December 25, 2004 [LINK]

Merry Christmas to All!

... behold, I bring you good tidings of great joy which will be to all people. For there is born to you this day in the city of David a Savior, who is Christ the Lord.
Luke 2: 10-11

May glad tidings of peace and goodwill toward all men and women be heard throughout the world, especially in Iraq, Sudan, and other lands tormented by hatred and violence.


 

"Stamping out Christmas"

There has been a lot of talk this year about the Christian backlash against the secular proselytizers who want to strip away every semblance of Christian belief from the public sphere. Donald Sensing relayed the curious discovery of Doug Petch, "that you can get a Kwanzaa stamp from the US Postal Service. You can get an EID stamp and a Hannukah stamp. You can even get a lunar new year Year of the Monkey stamp. But you can't get a Christmas stamp, just a Holiday Traditional one." See usps.com.

As most people have become aware in recent years, the words "under God" were added to the pledge of allegiance in the early 1950s. Perhaps fewer people (only stamp collecting nerds?) know that the U.S. Post Office (as it was then known) began issuing Christmas stamps in 1962. Whether President Kennedy had anything to do with this is uncertain. Then in the 1990s the multicultural trend got going, and stamps for Hannukah, the Chinese New Year, and even Kwanzaa were issued for the first time. By disturbing coincidence, the first "Eid" stamp (honoring the Muslim feast day that follows Ramadan) came out in late 2001, just after the 9/11 attacks.
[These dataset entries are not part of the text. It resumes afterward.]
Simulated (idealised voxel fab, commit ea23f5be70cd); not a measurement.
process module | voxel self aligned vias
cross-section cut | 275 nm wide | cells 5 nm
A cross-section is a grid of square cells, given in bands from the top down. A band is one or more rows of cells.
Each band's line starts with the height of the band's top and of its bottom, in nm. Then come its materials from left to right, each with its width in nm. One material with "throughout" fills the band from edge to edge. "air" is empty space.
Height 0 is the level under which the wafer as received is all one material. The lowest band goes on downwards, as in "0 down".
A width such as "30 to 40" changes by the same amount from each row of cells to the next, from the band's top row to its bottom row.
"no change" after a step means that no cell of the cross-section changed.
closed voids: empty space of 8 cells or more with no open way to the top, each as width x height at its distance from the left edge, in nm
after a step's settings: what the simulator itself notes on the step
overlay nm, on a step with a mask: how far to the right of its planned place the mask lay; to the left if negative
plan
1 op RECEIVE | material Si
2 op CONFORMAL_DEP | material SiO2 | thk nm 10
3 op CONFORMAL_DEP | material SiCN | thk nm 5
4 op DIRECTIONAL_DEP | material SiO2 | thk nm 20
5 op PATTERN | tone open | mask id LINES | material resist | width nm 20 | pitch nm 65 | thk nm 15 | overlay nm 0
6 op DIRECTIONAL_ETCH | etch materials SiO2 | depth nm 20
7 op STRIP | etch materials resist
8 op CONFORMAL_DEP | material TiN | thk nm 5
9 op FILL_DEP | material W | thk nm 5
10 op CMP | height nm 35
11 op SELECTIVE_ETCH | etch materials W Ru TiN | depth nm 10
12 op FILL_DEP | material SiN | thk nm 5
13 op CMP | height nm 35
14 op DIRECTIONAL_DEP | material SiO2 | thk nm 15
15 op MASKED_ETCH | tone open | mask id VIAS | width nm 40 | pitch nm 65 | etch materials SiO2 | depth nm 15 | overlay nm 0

We are indeed a multicultural society, and our secular traditions are a major bulwark against the kind of factionalism that plagues countries like Iraq and Ireland. That doesn't mean that Christians should feel ashamed about expressing their beliefs in public, however. For many years American was too monolithic, and in recent years we have turned toward the opposite extreme of a normless "Babel." Hopefully, a reasonable balance between tradition and tolerance will be reached before long.